In October 2019 it was revealed that Tania Culver Humphrey, daughter of Mercy Corps co-founder Ellsworth Culver, brought details of sexual abuse perpetrated by him to the attention of leaders at the organization in the early 1990s and again in 2018. Those at Mercy Corps who engaged with Ms. Humphrey, both in the early 1990s and again last year, failed her in their response and failed to live up to our values.
The Mercy Corps Board of Directors has taken swift action to understand how people and processes failed in order to correct any governance and management issues, rebuild broken trust and become a better ally to survivors of abuse.
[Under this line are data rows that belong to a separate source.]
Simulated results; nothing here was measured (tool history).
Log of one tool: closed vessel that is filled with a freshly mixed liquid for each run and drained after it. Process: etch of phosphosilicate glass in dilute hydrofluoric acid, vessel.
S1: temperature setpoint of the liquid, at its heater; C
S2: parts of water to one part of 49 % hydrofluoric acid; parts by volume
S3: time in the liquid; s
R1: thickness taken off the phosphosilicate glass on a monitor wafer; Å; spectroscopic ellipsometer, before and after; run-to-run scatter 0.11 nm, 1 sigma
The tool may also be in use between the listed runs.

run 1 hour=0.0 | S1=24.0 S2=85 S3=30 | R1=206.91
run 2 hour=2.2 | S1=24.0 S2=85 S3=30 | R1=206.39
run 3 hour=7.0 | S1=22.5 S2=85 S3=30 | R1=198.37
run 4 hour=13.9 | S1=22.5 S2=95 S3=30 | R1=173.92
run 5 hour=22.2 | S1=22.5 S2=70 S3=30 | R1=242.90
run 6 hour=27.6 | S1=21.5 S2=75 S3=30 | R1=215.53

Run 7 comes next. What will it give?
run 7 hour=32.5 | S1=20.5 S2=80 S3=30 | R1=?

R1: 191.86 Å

This timeline details key action taken following the revelations, and will be updated with new information on an ongoing basis. For additional information, please see our FAQ.
October 23, 2019: The Mercy Corps Board announced that Vestry Laight will conduct the independent investigation into what steps were taken in 2018 after Tania Culver Humphrey and her husband asked Mercy Corps to re-examine its 1993 investigation into her abuse. Vestry Laight begins its investigation immediately, and will interview current and former Mercy Corps employees and board members.
Vestry Laight was selected based on the team’s extensive experience working with traumatized survivors in a variety of contexts and ability to understand their needs and concerns. The firm has a depth of expertise in helping organizations respond to and resolve sexual misconduct issues, as well as conducting sexual abuse investigations and developing solutions to improve treatment of survivors. Vestry Laight's full scope of work can be found here.
October 16, 2019 The Mercy Corps Board of Directors established criteria for a special committee to oversee an independent review into what happened when Tania Culver Humphrey and her husband contacted Mercy Corps in 2018. The Board committed to selecting two Mercy Corps employees to join the committee using the same criteria. Criteria for the special committee:
- No close ties to any members of the current Executive Team or former CEO Neal Keny-Guyer
- No personal relationships with Ellsworth Culver, former board members who conducted the initial investigation in the 1990s (Dan O’Neill, Raymond Vath, Robert Newell) or with those who managed Mercy Corps’ response to Tania Culver Humphrey in 2018
- No prior knowledge of the related events in the 1990s or 2018
- Diverse representation
October 16, 2019 The Mercy Corps Board of Directors appointed Directors to lead the search and selection process for a new CEO.
October 14, 2019 The Mercy Corps Board of Directors selected Beth deHamel as interim CEO while they conduct a search for a long term leader. deHamel has served as Mercy Corps’ Chief Financial Officer since 2012. See press release.
October 10, 2019 The Mercy Corps Board of Directors initiated the search for a firm to conduct an independent, external review to thoroughly examine the organization’s handling of Ms. Humphrey’s contact with Mercy Corps in 2018 and Mercy Corps’ safeguarding policies and leadership accountability. The evidence and findings that emerge from this review will also inform the next phases of the review process. This may include and is not limited to further investigation of the events that occured in the early 1990s and Ellsworth Culver’s time at the agency.
October 10, 2019 The Mercy Corps Board of Directors accepted CEO Neal Keny-Guyer’s resignation, immediate by mutual agreement. As Mercy Corps CEO since 1994, Keny-Guyer was instrumental in building Mercy Corps into the global organization it is today, and he and the board agreed that his resignation was in Mercy Corps’ best interest. His resignation followed the resignation of Barnes Ellis, Mercy Corps Corporate Secretary and Senior Legal Counsel, and the resignation of Robert Newell from the Mercy Corps Board of Directors. See press release.